The first of these shifts was coincident with the birth of the
Web itself, back in the mid-1990s. From its earliest days the
Web was alluring because it represented all things to all
people: it could serve as both resource and repository for
anything that might interest us, a platform for whatever we
might choose to say. The truth of those earliest days is that
we didn’t really know what we wanted to say; the stereotype
of the page where one went on long and lovingly about one’s
pussy carries an echo of that search for meaning. The lights
were on, but nobody was home.
Drawing the curtain on this more-or-less vapid era of the
Web, the second shift began with the collapse of the dot-com
bubble in the early 2000s. The undergrowth cleared away,
people could once again focus on the why of the Web. This
was when the Web came into its own as an interactive
medium. The Web could have been an interactive medium
from day one – the technology hadn’t changed one bit – but it
took time for people to map out the evolving relationship
between user and experience. The Web, we realized, is not a
page to read, but rather, a space for exploration, connection
and sharing.
This is when things start to get interesting, when ideas like
Wikipedia begin to emerge. Wikipedia is not a technology, at
least, it’s not a specific technology. Wikis have been around
since 1995, nearly as old as the Web itself. Databases are
older than the Web, too. So what is new about Wikipedia?

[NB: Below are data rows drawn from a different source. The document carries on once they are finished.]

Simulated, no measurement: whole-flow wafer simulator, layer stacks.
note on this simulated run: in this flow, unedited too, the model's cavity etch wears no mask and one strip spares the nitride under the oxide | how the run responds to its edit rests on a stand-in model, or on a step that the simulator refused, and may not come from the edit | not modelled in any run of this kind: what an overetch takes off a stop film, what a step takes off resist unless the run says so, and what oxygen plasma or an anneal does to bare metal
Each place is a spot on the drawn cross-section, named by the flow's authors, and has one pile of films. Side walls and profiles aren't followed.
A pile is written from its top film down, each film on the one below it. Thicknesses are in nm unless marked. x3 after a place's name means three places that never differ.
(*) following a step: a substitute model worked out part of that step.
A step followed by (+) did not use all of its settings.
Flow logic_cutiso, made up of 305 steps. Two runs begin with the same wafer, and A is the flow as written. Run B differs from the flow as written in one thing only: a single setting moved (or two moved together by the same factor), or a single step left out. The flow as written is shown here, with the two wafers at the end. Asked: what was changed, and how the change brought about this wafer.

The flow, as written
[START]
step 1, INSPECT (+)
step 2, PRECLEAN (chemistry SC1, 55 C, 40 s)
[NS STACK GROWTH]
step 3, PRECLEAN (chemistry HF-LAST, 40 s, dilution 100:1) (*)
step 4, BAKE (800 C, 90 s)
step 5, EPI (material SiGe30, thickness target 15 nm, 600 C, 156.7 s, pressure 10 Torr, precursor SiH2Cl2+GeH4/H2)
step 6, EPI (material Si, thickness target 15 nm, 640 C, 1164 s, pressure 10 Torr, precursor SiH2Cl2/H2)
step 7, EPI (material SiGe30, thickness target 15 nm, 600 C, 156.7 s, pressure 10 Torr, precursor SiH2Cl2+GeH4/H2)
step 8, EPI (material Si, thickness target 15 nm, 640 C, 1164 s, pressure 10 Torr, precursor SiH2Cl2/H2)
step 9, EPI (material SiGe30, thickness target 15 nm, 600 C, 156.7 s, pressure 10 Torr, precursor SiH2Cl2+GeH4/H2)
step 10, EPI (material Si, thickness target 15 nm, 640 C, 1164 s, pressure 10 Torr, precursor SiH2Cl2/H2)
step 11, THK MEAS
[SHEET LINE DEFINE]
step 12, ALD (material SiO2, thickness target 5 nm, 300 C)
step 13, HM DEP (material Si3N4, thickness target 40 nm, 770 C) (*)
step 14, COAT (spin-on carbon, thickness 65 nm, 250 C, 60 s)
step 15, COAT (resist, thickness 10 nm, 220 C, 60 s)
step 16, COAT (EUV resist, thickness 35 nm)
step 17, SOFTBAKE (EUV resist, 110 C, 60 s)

Simply this: the idea of sharing. Wikipedia invites us all to
share from our expertise, for the benefit of one another. It is
an agreement to share what we know to collectively improve
our capability. If you strip away all of the technology, and all
of the hype – both positive and negative –from Wikipedia,
what you’re left with is this agreement to share. In the decade
since Wikipedia’s launch we’ve learned to share across a
broad range of domains. This sharing supported by
technology is a new thing, and dramatically increases the
allure of the network. What was merely very interesting back
in 1995 became almost overpowering in the years since the
turn of the millennium. It has consistently become harder
and harder to imagine a life without the network, because the
network provides so much usefulness, and so much utility.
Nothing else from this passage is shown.